Piepp 45mm Prussian Cuirassiers
I feel another painting surge coming on and look forward to seeing what I can turn out from the Potsdam Production Line. With another Big Battalion game lined up for the Rock Con convention on November 3, 2007, I have no doubt that some interesting additions will be made to Der Alte Fritz's SYW Prussian army over the next two weeks. Let's just say that the little setback at Preisserstadt has given me plenty of motivation to paint.
Last night I did some conversion work on a Suren 30mm cuirassier trumpeter and turned him into a kettledrummer, sort of like the one pictured above. The casting's right hand is raised over its head as if getting ready to strike the kettledrum. So I cut off a section of brass rod for the drumstick, placed a tiny wad of green putty on the tip, and glued it onto the hands of the musician. For the kettledrums, I used the drums that come with the Foundry Prussian kettledrummer and merely drilled a hole into the each side of the neck on the horse. The Foundry figure is too large and cartoonish looking to use with the slender Surens, but the kettle drum is nearly perfect. The figure is still drying so I don't have any pictures yet. Tonight, I will prime the kettledrummer and then start the painting process later in the week. With only two weeks to go before Rock Con, I ought to be able to add one more musician to my cavalry contingent.

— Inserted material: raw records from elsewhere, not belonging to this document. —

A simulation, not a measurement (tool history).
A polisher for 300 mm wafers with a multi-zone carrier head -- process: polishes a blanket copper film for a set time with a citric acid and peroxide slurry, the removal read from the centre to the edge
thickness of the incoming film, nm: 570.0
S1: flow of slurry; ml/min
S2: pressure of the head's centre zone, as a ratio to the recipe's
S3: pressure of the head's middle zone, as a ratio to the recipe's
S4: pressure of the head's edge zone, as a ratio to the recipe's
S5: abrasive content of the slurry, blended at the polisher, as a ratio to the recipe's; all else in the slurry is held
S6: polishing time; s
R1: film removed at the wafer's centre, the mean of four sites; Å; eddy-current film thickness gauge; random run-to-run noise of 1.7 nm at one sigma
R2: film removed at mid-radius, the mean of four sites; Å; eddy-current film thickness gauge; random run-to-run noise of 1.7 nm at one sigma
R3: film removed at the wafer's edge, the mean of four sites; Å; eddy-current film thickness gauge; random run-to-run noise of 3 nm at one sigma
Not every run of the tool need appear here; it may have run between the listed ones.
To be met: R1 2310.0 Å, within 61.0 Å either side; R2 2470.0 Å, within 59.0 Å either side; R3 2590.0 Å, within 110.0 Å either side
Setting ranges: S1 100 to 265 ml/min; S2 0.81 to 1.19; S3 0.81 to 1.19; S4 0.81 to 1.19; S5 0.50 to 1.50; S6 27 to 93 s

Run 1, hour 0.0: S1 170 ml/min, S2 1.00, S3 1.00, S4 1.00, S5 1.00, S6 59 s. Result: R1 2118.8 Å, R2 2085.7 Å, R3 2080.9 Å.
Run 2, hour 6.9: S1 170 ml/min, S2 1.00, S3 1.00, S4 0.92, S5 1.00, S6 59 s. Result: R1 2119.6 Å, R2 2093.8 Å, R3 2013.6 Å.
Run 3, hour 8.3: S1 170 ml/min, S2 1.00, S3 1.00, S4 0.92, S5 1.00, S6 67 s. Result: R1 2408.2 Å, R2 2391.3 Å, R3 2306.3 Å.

The 45mm Piepp casting pictures above, come from Germany, via the Berlin Zinnfiguren store and I used a picture of one of these fellows as a stand-in for my own creation. I am curious to see how it will paint up.
Speaking of Berlin Zinnfiguren, some of my artillery back orders arrived over the weekend. I can now add a 12 pounder and a 7 pound howitzer to my artillery park. And as I walked into my house this evening, I saw a large box from Berlin Zinnfiguren on the front hall table, perhaps an indication that the rest of the artillery park has arrived. Oh boy!
UPDATE: Yes, the rest of my Prussian artillery arrived today, so now I have three 12-pounders, a 10-pound howitzer, a 7-pound howitzer, and a 6-pounder. The Euro 30 price includes both the limber and the gun and both pieces come pre-assembled. I counted 11 different components in the 12-pounder, so when you stop to consider the amount of time that goes into the assembly of these models, the price seems more reasonable.
My plan is to upgrade all of my regimental guns from 3-pounders to 6-pounders and 7-pound howitzers. I have no choice in this matter, because the French insist that their 4-pounders are really 6-pounders and thus I am outgunned. Now I understand that there was a difference in the French pound and the English pound weight, but in an imaginary world with fictional countries, a pound is a pound is a pound. Period.